October 12, 2005

TABOR in Kansas

Kansas is one of more than a dozen states in which anti-tax organizations are pushing to enact stringent limits on the allowable growth of state/local taxes and spending from year to year. In Kansas, the man in the black hat is a group called "Americans for Prosperity," (and who doesn't want prosperity?). AFP wants to pass a constitutional amendment limiting growth in revenues to the growth of population and inflation.

The editorial board of the Topeka Capital-Journal gets it just right in their October 7 editorial on this topic:

The first problem with the concept is what year will be used as the standard where the taxation level was just right?

In other words, when you allow revenues only to grow with population and inflation, you're pretty much asserting that the current levels of spending are just right and are not likely to ever change.

"2005" is pretty clearly not the answer to the Capital-Journal's question, since state courts have repeatedly told lawmakers in recent years that the state is not meeting its constitutional requirement to provide an adequate education for Kansas kids. And one of the big topics in the 2006 legislative session will be how the state's gonna find new money to satisfy the court's mandate.

It's hard to imagine that there will ever be a time and place when a government knows that it is adequately funding current needs and will never face new spending needs that would force overall public spending higher-- but if such a place exists, it sure isn't Kansas. Hats off to the Capital-Journal for recognizing this basic truth.

2 Comments:

At 8:40 PM, Blogger Matt G said...

Thanks for your comments.
You raise a couple of points worth discussing.

The most fundamental is whether fiscal policy choices should ever be made through direct democracy-- and if so, what type of choices should be made that way. I think one of the most useful functions of a representative democracy is putting technical decisions in the hands of informed representatives. Most people simply don't have time to learn about the complexities of state/local tax policy. Even if they wanted to, the quality of information that filters thru the media is unreliable. Witness the difficulty in getting straight answers to the most basic questions about federal fiscal policy (for example, how large our budget deficit will be for the rest of the decade).

Given these difficulties, fiscal policy decisions should, in general, be in the hands of elected officials, not least because they've generally got professional staff to give them the straight dope on the impact of the decisions they might make. In Kansas, there's a fantastic legislative group geared toward doing just that: see http://skyways.lib.ks.us/kansas/ksleg/KLRD/klrd.html .

A related point is whether the rules by which taxes are changed should discriminate between tax hikes and tax cuts. Pretty much every TABOR rule I've ever seen puts more stringent limits on tax hikes than on tax cuts. Public policy decisions should be made on a level playing field, and the standard TABOR setup creates a bias toward tax cuts. It takes ideological blinders to make this seem like a good idea-- I'd say there is no such thing as taxes being too low, or too high, independent of the level of services a state wants to provide. TABOR rules, by contrast, basically assert that whatever the circumstances, taxes are already too high. If you believe that, fine-- but it's pretty indefensible as a public policy principle.
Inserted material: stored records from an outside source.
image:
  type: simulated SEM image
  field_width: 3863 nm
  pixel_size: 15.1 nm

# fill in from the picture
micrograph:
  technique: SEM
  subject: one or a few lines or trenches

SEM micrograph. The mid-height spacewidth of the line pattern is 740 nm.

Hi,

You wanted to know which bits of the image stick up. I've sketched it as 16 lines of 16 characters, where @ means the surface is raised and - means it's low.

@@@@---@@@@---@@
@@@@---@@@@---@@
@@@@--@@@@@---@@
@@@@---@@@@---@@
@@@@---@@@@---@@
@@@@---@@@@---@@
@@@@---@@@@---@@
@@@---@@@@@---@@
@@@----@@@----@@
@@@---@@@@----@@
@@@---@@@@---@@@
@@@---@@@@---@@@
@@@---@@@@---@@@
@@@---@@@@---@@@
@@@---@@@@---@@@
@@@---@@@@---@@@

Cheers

The second point worth a bit more discussion is whether comparing economic growth in Colorado and Kansas over the past decade tells us anything at all about the impact of TABOR. Inflation-adjusted (to $2004 levels) per capita personal income grew pretty fast in Colorado from 1992 to 2004. Looking at other states that are in the top ten by this measure, it grew at about the same rate in Minnesota over this period, and actually grew a little bit faster in Massachusetts and the District of Columbia. None of these other states have a TABOR provision-- and none of them would generally be considered low-tax havens. Does this prove that high-tax states grow faster? Hell no. In fact, it proves about as much as your data proves-- which is to say, nothing at all.

Without knowing exactly where the data you cite came from and precisely what it means (for example, what is "income growth"-- nominal or real, per capita or total?), I can't verify your claims. (Can you point me to your source for this info?) But I can tell you that you can't just pick and choose two data points like that and say with a straight face that TABOR caused Colorado's recent growth.

 
At 11:07 AM, Anonymous Anonymous said...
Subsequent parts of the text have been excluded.